Scheduled Downtime
On Friday 21 April 2023 @ 5pm MT, this website will be down for maintenance and expected to return online the morning of 24 April 2023 at the latest

WPS ungrib ERROR: Grib2 file or date problem, stopping in edition_num.

scapps

New member
Please note: This is the same issue as this post:
However, I was not allowed to reply to that thread, so I am starting a new one. Also, the issue reported in the other thread was not resolved as they decided to compile with Intel compilers instead. I have been working with AMD to get WRF/WPS compiled. All other executables work fine, just ungrib.exe has this pesky issue.
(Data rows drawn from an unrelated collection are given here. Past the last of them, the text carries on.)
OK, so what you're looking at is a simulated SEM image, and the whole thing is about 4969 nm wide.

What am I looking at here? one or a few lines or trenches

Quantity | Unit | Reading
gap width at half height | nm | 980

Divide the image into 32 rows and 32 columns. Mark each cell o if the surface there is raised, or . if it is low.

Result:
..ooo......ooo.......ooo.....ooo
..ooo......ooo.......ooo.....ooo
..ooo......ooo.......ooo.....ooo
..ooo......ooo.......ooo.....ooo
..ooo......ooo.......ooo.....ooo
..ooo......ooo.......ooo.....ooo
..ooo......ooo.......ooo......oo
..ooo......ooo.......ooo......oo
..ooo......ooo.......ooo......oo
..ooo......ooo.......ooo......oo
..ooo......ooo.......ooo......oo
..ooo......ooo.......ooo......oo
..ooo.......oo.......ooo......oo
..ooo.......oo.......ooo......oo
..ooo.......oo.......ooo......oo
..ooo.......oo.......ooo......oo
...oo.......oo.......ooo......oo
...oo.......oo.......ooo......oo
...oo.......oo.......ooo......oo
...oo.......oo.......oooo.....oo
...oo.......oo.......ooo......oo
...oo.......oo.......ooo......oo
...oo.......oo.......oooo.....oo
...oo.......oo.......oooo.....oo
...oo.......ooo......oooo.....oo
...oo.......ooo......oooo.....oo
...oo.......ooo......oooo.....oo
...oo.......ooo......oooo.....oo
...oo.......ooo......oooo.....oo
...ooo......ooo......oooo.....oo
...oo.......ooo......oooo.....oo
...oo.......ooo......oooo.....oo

I have compiled WRFV452 and WPSV450 using the AOCC 4.1 compilers on an Ubuntu 22.04.2 LTS system and am getting the following error when running ungrib.exe on GFS grib2 files:

ls -lrt GRIBFILE* > log
lrwxrwxrwx 1 wrfuser wrfuser 41 Feb 9 07:09 GRIBFILE.AAA -> ../../../gfs/12z/gfs.t12z.pgrb2.0p25.f003

cp /opt/software/WRF/WPSV450/ungrib/Variable_Tables/Vtable.GFS ./Vtable

./ungrib.exe

*** Starting program ungrib.exe ***
Start_date = 2024-02-03_12:00:00 , End_date = 2024-02-08_12:00:00
output format is WPS
Path to intermediate files is ./
ERROR: Grib2 file or date problem, stopping in edition_num.
Warning: ieee_inexact is signaling
FORTRAN STOP
I have confirmed that the GFS grib2 file is fine as it can be read on another system. Also, I have tried multiple GRIB2 files with the same problem.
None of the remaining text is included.